Climate Change Executive Orders

January 28, 2021

President Biden delivered an address on climate change and signed a series of ambitious executive orders on the matter.

The President called climate change the “maximum threat” facing America and said the nation has waited too long to address the issue. He pointed to a Defense Department report that says climate change is a national security threat to two-thirds of U.S. operational strategic forces. He called for a unified national response but acknowledged the U.S. can’t stop global warming alone, and promised to put pressure on foreign countries to do their part. The President announced he will host an International Climate Summit of world leaders on Earth Day, April 22, 2021.

Biden then signed executive actions he said will “supercharge” the administration’s climate change agenda. These orders build upon climate actions taken immediately after his inauguration, which included rejoining the Paris Accords, suspending the Keystone XL pipeline permit, implementing a social cost of carbon in federal rulemakings, and halting 100+ Trump-era regulatory actions on energy and the environment.

Today’s actions include:

  • Commitments to double offshore wind by 2030 and achieve 100% carbon free electricity nationwide by 2035.
  • Orders the Department of Interior to suspend new oil and natural gas leasing on public lands, begin a “rigorous review” of existing permitting and leasing programs, and lay the groundwork for federal protection of 30% of all U.S. lands and waters by 2030.
  • “Plug” one million abandoned oil and natural gas wells across the country.
  • Orders federal fleets, including the U.S. Postal Service, to utilize zero-emission vehicles made in America.
  • To the extent allowed by law, end federal funding for fossil fuels and press Congress to eliminate oil and gas-related tax breaks.
  • Creation of a “Civilian Climate Corps” to enhance climate resilience, conduct reforestation, increase carbon sequestration in the agriculture, protect biodiversity, and help the nation adapt to climate change and be more resilient to storms, fires, and floods.
  • Instructs Defense, Homeland Security, and Intelligence agencies to prepare reports on the security implications of climate change.
  • Shifts U.S. domestic and international finance policies towards an anti-fossil fuel posture.

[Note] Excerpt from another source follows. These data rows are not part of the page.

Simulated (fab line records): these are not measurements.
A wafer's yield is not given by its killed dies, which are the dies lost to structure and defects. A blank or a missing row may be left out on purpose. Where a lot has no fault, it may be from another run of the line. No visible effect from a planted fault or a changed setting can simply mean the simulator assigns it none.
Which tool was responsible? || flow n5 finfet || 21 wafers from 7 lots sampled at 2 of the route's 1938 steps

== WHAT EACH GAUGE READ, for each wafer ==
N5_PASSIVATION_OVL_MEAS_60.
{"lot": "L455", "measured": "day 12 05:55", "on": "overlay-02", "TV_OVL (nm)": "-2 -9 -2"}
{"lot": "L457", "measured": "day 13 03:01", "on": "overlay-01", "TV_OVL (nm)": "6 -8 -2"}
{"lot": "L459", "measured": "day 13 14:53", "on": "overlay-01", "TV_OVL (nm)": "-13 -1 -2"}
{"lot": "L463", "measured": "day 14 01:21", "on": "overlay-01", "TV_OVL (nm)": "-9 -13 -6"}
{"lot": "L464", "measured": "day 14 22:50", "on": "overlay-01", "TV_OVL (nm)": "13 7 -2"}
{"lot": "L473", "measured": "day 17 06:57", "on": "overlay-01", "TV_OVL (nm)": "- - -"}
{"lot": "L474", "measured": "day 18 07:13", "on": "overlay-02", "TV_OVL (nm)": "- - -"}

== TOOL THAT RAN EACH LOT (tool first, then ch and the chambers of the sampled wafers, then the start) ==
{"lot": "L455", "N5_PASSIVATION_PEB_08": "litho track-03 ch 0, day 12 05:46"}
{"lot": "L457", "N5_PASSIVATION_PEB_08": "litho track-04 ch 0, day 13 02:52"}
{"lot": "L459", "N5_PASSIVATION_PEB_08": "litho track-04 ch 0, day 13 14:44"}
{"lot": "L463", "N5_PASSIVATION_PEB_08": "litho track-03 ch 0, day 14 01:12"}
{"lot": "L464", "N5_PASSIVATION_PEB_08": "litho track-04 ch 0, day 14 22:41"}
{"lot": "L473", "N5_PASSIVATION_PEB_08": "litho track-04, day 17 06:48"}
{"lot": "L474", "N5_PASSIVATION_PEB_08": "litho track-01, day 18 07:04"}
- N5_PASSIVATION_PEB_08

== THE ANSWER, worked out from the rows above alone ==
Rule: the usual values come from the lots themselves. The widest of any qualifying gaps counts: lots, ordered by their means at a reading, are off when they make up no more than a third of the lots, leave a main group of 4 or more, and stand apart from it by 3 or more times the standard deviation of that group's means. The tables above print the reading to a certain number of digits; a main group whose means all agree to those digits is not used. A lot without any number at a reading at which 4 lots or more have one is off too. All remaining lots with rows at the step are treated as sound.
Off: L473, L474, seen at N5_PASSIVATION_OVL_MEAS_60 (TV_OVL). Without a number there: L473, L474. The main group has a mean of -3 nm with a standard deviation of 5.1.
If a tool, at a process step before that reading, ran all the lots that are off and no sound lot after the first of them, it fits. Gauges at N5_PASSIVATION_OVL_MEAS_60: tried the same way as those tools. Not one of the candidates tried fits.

The President has also created a new White House Office of Domestic Climate Policy, led by former EPA Administrator Gina McCarthy, to oversee the administration’s overall climate efforts. He also created White House advisory and interagency councils on environmental justice to mitigate the impacts of pollution on low-income communities and communities of color, and will require 40% of federal climate change investments to flow to these communities. Also a new interagency task force will be created to coordinate the transition of coal, oil, and natural gas workers to the new “clean energy economy” and help local communities that serve these industries adapt to this change.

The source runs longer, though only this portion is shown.